Designed a “core-shell structure catalyst” using cost-effective ruthenium to improve its potential for commercialization. Selected as a cover paper in the prestigious catalysis journal Energy & Environmental Science.
Seoul National University’s College of Engineering has announced a significant advancement in eco-friendly hydrogen production. A research team led by Professor Jin Young Kim from the Department of Materials Science and Engineering, in collaboration with Professor Chan Woo Lee of Kookmin University and Dr. Sung Jong Yoo of the Korea Institute of Science and Technology (KIST), has developed a highly advanced electrochemical catalyst. This breakthrough is expected to drive the next generation of sustainable hydrogen production technologies.
The catalyst features a ruthenium (Ru)-based nanocluster with a core-shell structure. Despite containing only a small amount of precious metal, it achieves outstanding performance and exceptional stability. When tested in industrial-scale water electrolysis systems, it showed impressive efficiency, demonstrating strong potential for commercial use.
The research was published in Energy & Environmental Science, a leading journal in the field of catalysis. The study was selected as the cover paper, highlighting both its innovative approach and its academic impact.
Hydrogen: A clean energy alternative
Hydrogen is widely regarded as a clean energy source because it does not emit carbon dioxide when burned, making it a promising alternative to fossil fuels. One of the most efficient ways to produce eco-friendly hydrogen is through water electrolysis, which splits water into hydrogen and oxygen using electricity. Among various electrolysis methods, Anion Exchange Membrane Water Electrolysis (AEMWE) is gaining attention as a next-generation technology due to its ability to produce high-purity hydrogen. However, for AEMWE to be commercially viable, it requires catalysts that offer both high efficiency and long-term stability.

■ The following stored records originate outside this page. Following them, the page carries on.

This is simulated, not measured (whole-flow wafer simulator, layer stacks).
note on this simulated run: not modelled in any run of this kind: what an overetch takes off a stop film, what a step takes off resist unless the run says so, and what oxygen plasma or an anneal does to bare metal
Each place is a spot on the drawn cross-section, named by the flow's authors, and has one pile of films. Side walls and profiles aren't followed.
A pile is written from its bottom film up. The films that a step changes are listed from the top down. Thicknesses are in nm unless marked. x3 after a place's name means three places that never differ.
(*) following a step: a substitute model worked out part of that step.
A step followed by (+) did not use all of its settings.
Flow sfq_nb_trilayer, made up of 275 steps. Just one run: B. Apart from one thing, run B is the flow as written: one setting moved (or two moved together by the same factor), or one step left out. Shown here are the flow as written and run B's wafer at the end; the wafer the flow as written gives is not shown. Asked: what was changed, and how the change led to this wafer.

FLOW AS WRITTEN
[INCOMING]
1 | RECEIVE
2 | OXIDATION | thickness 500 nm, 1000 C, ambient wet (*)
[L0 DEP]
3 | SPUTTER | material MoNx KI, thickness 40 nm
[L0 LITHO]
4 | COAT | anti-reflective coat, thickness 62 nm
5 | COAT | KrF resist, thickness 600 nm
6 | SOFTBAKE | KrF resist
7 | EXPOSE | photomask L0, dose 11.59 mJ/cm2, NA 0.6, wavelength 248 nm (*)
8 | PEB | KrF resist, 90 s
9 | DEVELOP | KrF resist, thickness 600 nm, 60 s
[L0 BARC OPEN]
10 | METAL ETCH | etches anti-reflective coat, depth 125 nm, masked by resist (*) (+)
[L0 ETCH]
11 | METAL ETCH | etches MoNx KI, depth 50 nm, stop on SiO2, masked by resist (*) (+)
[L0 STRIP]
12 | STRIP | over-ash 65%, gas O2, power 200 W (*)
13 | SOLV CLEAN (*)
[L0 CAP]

Currently, platinum (Pt) is the most widely used catalyst for hydrogen production, but its high cost and rapid degradation present significant challenges. While researchers have explored non-precious metal alternatives, these materials typically suffer from low efficiency and poor stability, making them unsuitable for industrial use.
To overcome these limitations, the research team developed a novel core-shell nanocluster catalyst based on ruthenium (Ru), which is more than twice as cost-effective as platinum. By reducing the catalyst size to below 2 nanometers (nm) and minimizing the amount of precious metal to just one-third of what is used in conventional platinum-based electrodes, the team achieved superior performance surpassing that of existing platinum catalysts.
Record-breaking performance and stability
The newly developed catalyst demonstrated 4.4 times higher performance than platinum catalysts with the same precious metal content, setting a new benchmark in hydrogen evolution reaction efficiency. Additionally, it recorded the highest performance ever reported among hydrogen evolution catalysts. Its unique foam electrode structure optimizes the supply of reaction materials, ensuring outstanding stability even under high current densities.
In industrial-scale AEMWE testing, the new catalyst required significantly less power compared to commercial platinum catalysts. This result solidifies its potential as a game-changing solution for next-generation water electrolysis technology.
The development process involved several key innovations. First, the research team treated a titanium foam substrate with hydrogen peroxide to form a thin titanium oxide layer. This was followed by doping with the transition metal molybdenum (Mo). Next, ruthenium oxide nanoparticles, measuring just 1–2 nm in size, were uniformly deposited on the modified substrate.
Atomic-level engineering for enhanced functionality
A precise low-temperature thermal treatment induced atomic-level diffusion, forming the core-shell structure. During the hydrogen evolution reaction, an electrochemical reduction process further enhanced the material’s properties, resulting in a ruthenium metal core encapsulated by a porous reduced titania monolayer, with metallic molybdenum atoms positioned at the interface.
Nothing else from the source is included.